It came with a translation:
"Explanation: The chart says how many car drivers plan to purchase a new state-sponsored ticket for public transport. And of those who do, how many plan to use their car less often."
Because visual language should be universal, we shouldn't be deterred by not knowing German.
The structure of the data can be readily understood: we expect three values that add up to 100% from the pie chart. The largest category accounts for 58% of the data, followed by the blue category (40%). The last and smallest category therefore has 2% of the data.
The blue category is of the most interest, and the designer breaks that up into four sub-groups, three of which are roughly similarly popular.
The puzzle is the identities of these categories.

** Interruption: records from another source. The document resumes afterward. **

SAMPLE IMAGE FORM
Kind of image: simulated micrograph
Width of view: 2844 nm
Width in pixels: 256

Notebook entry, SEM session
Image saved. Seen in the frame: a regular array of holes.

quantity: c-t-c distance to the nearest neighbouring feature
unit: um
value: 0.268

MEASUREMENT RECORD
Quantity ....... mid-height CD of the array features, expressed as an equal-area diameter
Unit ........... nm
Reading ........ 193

The sub-categories are directly labeled so these are easy for German speakers. From a handy online translator, these labels mean "definitely", "probably", "rather not", "definitely not". Well, that's not too helpful when we don't know what the survey question is.
According to our correspondent, the question should be "of those who plan to buy the new ticket, how many plan to use their car less often?"
I suppose the question is found above the column chart under the car icon. The translator dutifully outputs "Thus rarer (i.e. less) car use". There is no visual cue to let readers know we are supposed to read the right hand side as a single column. In fact, for this reader, I was reading horizontally from top to bottom.
Now, the two icons on the left and the middle of the top row should map to not buying and buying the ticket. The check mark and cross convey that message. But... what do these icons map to on the chart below? We get no clue.
In fact, the will-buy ticket group is the 40% blue category while the will-not group is the 58% light gray category.
What about the dark gray thin sector? Well, one needs to read the fine print. The footnote says "I don't know/ no response".
Since this group is small and uninformative, it's fine to push it into the footnote. However, the choice of a dark color, and placing it at the 12-o'clock angle of the pie chart run counter to de-emphasizing this category!
Another twitter user visually depicts the journey we take to understand this chart:
The structure of the data is revealed better with something like this:
The chart doesn't need this many colors but why not? It's summer.